At some point later, if not right now, the overuse of adjectives like “stunning” and “gorgeous” and “lovely” are going to cause reader fatigue. Clearly, I need to expand my vocabulary, but when something’s stunning, it’s stunning. The Costiera Amalfitana or Amalfi Coast is stunning. National Geographic describes it well, and they have a great route mapped out too.
Starting our drive from Otranto heading to Sorrento we departed foot loose and fancy free having no idea if we would stop somewhere along the way. We stopped, oh-so-close to Sorrento, in Salerno.
But the drive was interesting. In retrospect, we would’ve added another week to this trip and toured the entire foot of Italy. Instead, we had to cut it off at the heel and head north away from the toe with the final destination, Rome, from where we flew to Portugal.

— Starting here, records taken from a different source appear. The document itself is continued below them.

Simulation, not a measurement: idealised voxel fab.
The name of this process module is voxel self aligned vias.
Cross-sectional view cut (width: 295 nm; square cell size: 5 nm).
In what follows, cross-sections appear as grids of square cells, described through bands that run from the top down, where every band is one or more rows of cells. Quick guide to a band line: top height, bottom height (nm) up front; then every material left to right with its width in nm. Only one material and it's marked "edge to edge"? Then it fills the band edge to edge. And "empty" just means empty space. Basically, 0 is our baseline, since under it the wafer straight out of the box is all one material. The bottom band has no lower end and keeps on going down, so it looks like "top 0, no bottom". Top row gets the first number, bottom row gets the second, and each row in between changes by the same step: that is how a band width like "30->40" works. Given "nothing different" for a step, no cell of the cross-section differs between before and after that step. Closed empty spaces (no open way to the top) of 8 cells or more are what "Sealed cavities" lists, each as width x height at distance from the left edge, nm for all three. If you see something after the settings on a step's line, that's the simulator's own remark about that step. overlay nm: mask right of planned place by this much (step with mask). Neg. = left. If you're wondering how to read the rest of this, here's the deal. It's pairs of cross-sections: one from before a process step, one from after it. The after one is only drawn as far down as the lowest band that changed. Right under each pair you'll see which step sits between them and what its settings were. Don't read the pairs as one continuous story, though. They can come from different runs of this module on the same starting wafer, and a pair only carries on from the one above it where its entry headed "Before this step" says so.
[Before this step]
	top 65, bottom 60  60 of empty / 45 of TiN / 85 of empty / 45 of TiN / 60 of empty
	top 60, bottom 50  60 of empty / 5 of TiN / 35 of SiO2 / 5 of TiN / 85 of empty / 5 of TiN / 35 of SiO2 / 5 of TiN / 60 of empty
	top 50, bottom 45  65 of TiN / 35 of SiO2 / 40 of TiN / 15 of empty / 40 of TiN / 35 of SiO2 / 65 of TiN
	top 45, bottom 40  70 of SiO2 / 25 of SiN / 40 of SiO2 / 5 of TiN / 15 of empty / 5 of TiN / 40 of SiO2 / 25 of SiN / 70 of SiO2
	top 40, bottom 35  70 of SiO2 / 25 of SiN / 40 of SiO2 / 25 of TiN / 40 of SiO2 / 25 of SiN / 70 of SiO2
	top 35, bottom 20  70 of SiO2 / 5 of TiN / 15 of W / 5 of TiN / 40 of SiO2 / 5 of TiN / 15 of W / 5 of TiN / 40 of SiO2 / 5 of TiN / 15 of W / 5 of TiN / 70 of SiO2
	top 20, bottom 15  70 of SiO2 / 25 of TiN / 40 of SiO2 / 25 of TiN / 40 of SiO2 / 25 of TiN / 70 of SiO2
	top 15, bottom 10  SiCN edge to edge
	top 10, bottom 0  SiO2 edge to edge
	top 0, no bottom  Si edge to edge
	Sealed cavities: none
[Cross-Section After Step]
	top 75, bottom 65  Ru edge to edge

We went through some gorgeous (see, there I go again) little beach towns like Gallipoli (though a tad busy for our tastes) and Sant’Isidoro, and we hung out for a couple of hours in the cool stone city of Matera. Known for its cave dwellings, Matera is a place like no other I’ve ever seen. It’s dubbed la “Città Sotterranea” (Subterranean City) for a reason. A world heritage site, the ancient part of town (Sassi di Matera or Stones of Matera) is supposedly the location of the first settlements in Italy. The Sassi are homes that have been dug out of the rock. Really, these homes are curious cave dwellings, some more sophisticated than others. And by sophisticated, I don’t mean indoor toilets or electricity. I mean, some caves had separate rooms and maybe a place to sit. Around the early 1950’s about 15,000 folks who were still living in the caves had to be evicted because of unsafe and unhygienic living conditions. You think? There’s a lot of good information about this town on the inter web. Check it out, and if you’re ever in the area, visit! Matera is definitely worth an overnight.
Arriving late after 11:00 PM, we made the game-time decision to stop instead of continue driving to Sorrento. Otherwise, we had no business being in Salerno. Despite the panoramic views of the Amalfi Coast, we only saw an industrialized city and a shockingly dirty beach. I’m sure there are some good parts to this town. We didn’t take the time to visit.
Lodging: Grand Hotel Salerno
This hotel is a high-rise – not our kind of joint. And it was expensive to boot. Modern and semi-chic interior, the best part of this hotel was the balcony with the Amalfi coast view. And breakfast really good. I don’t think I ever remember a breakfast like the one served in Salerno. There were a few stands of food and buffets in a large dining room. They had soy milk and lots of vegetarian and even vegan options. I probably haven’t mentioned that like in many US hotels, breakfast is included in the cost. But unlike in many US hotels, the breakfast is a real breakfast not a 2-year old sticky bun wrapped in cellophane.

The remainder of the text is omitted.